Loose Moose animation studio in London recently produced the third installment in a series of commercial spots promoting Kellogg’s Apple Jacks cereal. The two-parter, titled "Costume," combines live-action, stop-motion animation and CG imagry to revisit characters Bad Apple and Cinna-mon as they race to be the first to hit the taste buds of morning munchers everywhere.

Directed by Ken Lidster for Leo Burnett, Chicago, the spot has Bad Apple employing his unlikely sewing machine skills to make a costume to impersonate Cinna-mon. Part 1 finishes with the villainous fruit squeezing into his finished garment, followed by text that reads, "To Be Continued". Part 2 then opens Bad Apple pursuing Cinna-mon, only to have his costume fall down over his eyes, causing him to trip and tumble into a mailbox. CG was used to animate Cinna-mon and Stars circling his pounding head in classic cartoon style.

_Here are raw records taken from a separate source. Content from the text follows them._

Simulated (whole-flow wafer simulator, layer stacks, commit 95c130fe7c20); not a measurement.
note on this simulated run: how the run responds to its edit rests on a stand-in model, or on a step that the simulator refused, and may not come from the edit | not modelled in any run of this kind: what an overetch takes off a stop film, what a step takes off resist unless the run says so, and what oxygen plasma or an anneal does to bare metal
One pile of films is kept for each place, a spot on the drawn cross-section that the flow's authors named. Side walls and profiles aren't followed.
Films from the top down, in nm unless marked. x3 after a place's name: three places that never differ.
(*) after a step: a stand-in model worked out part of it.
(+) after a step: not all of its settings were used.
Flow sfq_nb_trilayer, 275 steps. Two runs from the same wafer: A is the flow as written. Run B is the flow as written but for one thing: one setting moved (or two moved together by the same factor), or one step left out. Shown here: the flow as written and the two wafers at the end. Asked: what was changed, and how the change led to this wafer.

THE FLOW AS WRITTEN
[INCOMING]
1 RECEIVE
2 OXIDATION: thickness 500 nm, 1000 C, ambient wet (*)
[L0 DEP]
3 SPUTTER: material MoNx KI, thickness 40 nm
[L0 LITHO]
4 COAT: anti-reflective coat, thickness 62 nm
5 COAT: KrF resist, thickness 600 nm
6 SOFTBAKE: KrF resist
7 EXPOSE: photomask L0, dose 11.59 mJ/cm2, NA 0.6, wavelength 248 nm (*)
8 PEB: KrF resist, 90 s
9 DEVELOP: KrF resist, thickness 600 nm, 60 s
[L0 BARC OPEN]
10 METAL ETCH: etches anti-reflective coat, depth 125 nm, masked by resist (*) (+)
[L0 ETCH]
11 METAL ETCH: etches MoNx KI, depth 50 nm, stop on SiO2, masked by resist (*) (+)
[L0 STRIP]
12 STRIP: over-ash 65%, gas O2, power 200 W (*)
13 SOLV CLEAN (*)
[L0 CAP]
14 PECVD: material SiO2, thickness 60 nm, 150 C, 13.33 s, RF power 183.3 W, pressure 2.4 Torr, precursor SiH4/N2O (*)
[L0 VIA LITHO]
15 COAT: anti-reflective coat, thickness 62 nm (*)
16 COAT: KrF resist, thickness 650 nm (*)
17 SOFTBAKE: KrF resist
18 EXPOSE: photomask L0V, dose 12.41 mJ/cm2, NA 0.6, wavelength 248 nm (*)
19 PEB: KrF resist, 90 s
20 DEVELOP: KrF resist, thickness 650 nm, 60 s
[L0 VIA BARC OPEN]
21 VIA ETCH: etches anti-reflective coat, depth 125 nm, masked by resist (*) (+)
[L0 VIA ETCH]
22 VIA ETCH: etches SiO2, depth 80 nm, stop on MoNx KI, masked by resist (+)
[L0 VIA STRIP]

Cinna-mon and Bad Apple are both stop-motion puppets that interact with practical, miniature sets and props. Background elements such as colonial style houses, the sky and cinnamon sprinkles, are all CG, created separately in Maya at Loose Moose studio and composited into the animation footage. Camera moves were matched using Boujou Bullett, a popular motion tracking software that allows Loose Moose to create multiple-pass effects shots.

At times, the Loose Moose team exposed a green card behind the puppets in a checker-board fashion in order to have the option to matte them off the set more easily. In addition, they often had to checker board a different lighting pass to create mattes and beauty lighting setups.

The sets and puppets were all made by Artem in London. Bruce Hancock at Edgeworx London composited the CG and stop-motion animation together and performed all other post-production.

Loose Moose, which previously produced such successful animated campaigns as the singing Chips Ahoy! cookies and the Pepsi-Lipton Brisk celebrity puppets, operates with a close-knit core team of twelve people and a large pool of regular freelancers. The studio’s facilities include two motion control rigs and four Maya seats.